# TiVo gear - lots of it



## tracypie (Jun 11, 2010)

Hello TiVo fans!
I am a former TiVo employee, where I worked for almost 10 years. In an effort to put all of the stuff I accumulated over the years to good use; and be loved and coveted by another lover of TiVo, I decided to put up my prized TiVo memorabilia on eBay for charity auction today. There are a total of 63 items. I do not have the time to sell everything piecemeal, therefore, I am selling it in one big lot.

eBay search under TiVo Stuff or my seller id tracypies

Some cool items and collector's items that are on the auction block are: TiVo watches (2), Cycling jersey's from Waves to Wine teams (2), lunch box, etched water glasses, and a lot of original clothing with the tags still on or never worn.
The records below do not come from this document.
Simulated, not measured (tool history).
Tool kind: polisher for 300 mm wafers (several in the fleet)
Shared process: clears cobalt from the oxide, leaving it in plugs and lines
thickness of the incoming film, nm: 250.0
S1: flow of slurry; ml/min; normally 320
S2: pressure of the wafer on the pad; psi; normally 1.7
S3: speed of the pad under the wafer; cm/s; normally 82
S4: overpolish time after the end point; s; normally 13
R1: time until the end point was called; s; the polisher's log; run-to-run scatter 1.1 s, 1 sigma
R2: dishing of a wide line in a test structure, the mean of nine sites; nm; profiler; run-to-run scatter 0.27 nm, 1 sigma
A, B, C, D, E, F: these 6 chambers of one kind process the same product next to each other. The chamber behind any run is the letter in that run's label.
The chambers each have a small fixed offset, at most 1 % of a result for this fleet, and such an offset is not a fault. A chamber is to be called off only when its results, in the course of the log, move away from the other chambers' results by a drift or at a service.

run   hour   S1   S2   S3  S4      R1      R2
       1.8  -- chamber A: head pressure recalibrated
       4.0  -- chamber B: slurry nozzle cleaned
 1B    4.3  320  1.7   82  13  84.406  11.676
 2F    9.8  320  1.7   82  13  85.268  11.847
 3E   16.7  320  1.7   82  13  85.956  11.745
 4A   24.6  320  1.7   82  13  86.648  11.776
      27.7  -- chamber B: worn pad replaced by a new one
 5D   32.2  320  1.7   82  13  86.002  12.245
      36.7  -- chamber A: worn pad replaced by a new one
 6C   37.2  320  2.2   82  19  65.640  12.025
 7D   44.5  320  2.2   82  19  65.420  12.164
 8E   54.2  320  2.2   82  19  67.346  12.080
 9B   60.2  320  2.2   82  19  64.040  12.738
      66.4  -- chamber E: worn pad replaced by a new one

Might only want some of it? Feel free to team up with someone and split your winnings should you be the highest bidder. Remember, 100% of this is going to charity.
(and yes, of course I kept a few items for myself as a reminder of all of the fond memories I had over the years).

Feel free to pass this along to anyone else who you think might be interested.

I'll also be posting on Facebook and Twitter.

Best to you and may the best bidder win!:up:
Tracy


----------



## tiassa (Jul 2, 2008)

Can you post a link to the auction?


----------



## orangeboy (Apr 19, 2004)

tiassa said:


> Can you post a link to the auction?


I found it here: http://cgi.ebay.com/TiVo-Stuff-/190...ltDomain_0&hash=item2c54f47adc#ht_1722wt_1137


----------



## tracypie (Jun 11, 2010)

Hi, sorry, I didn't have enough posts to post the link. You have to post 5 times or something before you can post links. You got it right though. 
Thanks for posting. Only 18hrs left on the auction. FYI - it has met the reserve of $100 and that's where it's at right now. 

Remember 100% going to charity through eBay Giving Works.

Also, shipping is quoted at $75 because it's 26lbs of stuff. But if I can ship it cheaper, I will reimburse the difference. I don't imagine it will be cheaper than $50 to ship. Bay Area residents can arrange to pick it up.

Cheers and thanks again Orangeboy for posting the link.

Best,
Tracy


----------